To check out my article about 50 fantastic outdoor maths ideas then go here.

13. Understand Limits Of Own Physical Self

There will be some things that you find you can do during this type of play, and some that you can’t.

For example, you learn how to transport differently sized and shaped objects safely.

They will learn how to they can post, or stack or wrap things up.

14. Construct And De-Construct Reality

Children are continually coming up with theories. Then something happens, and that theory is shattered, and so they come up with another one.

For example, a child might try to stand up a wooden spoon on its end. When it falls over a few times, they may forget that and try standing something else up instead. They are learning about which objects can stand up and which can’t.

They are shifting their view of reality.

Often it seems ridiculous what they are trying to do! But then they try, fail, and learn from what they have seen.

Heuristic play generates a perpetual stream of these types of experiments.


Children have independence to choose what they do and how to do it.

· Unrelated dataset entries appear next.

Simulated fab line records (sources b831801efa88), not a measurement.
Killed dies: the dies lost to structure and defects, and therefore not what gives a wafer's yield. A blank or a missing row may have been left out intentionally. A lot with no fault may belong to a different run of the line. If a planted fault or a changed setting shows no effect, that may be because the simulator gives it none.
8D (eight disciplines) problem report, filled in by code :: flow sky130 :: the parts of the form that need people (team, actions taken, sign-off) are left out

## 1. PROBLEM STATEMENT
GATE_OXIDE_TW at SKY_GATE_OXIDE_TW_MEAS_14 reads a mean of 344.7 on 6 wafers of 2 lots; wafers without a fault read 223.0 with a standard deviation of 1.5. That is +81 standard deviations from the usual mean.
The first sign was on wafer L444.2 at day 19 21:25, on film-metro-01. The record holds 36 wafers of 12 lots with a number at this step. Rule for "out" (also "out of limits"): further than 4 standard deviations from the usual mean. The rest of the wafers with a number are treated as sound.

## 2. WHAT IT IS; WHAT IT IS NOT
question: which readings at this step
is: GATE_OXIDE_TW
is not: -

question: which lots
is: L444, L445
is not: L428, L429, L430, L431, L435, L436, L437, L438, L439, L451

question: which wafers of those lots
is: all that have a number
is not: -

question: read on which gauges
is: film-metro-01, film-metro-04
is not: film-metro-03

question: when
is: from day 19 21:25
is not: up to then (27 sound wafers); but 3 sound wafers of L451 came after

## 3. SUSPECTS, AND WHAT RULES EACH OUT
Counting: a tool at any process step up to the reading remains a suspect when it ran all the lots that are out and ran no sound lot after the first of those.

They become decision makers, and masters of their own destiny.

Giving children the freedom to learn, make mistakes, and experiment is paramount in helping them form a healthy view of the world, and of their own abilities.

16. Economy

This a particularly important benefit for parents and many educational institutions (if not so much one for the children!)

Heuristic play is cheap!

All you need are some random objects that you will probably be able to find around your house, or from friends and family.

Heuristic play does take time, strategy and adult guidance, but it is definitely at worst very cheap, or alternatively potentially free!

17. Open Ended

One of the beauties of heuristic play is that there is no fixed outcome. There is no concrete objective, or set structure.

A wooden spoon, for example, will rarely be used for its standard purpose. It will be posted, used to hit things, balanced on top of things, put into objects, and all other sorts interesting uses will be dreamed up.

Children are able to explore in a world of wonder and ‘what if?’

18. Laying The Foundations For Loose Parts Play

Heuristic play is the natural stage of play for children of this age. This will develop into more complex loose parts play when a child is roughly around the age of two.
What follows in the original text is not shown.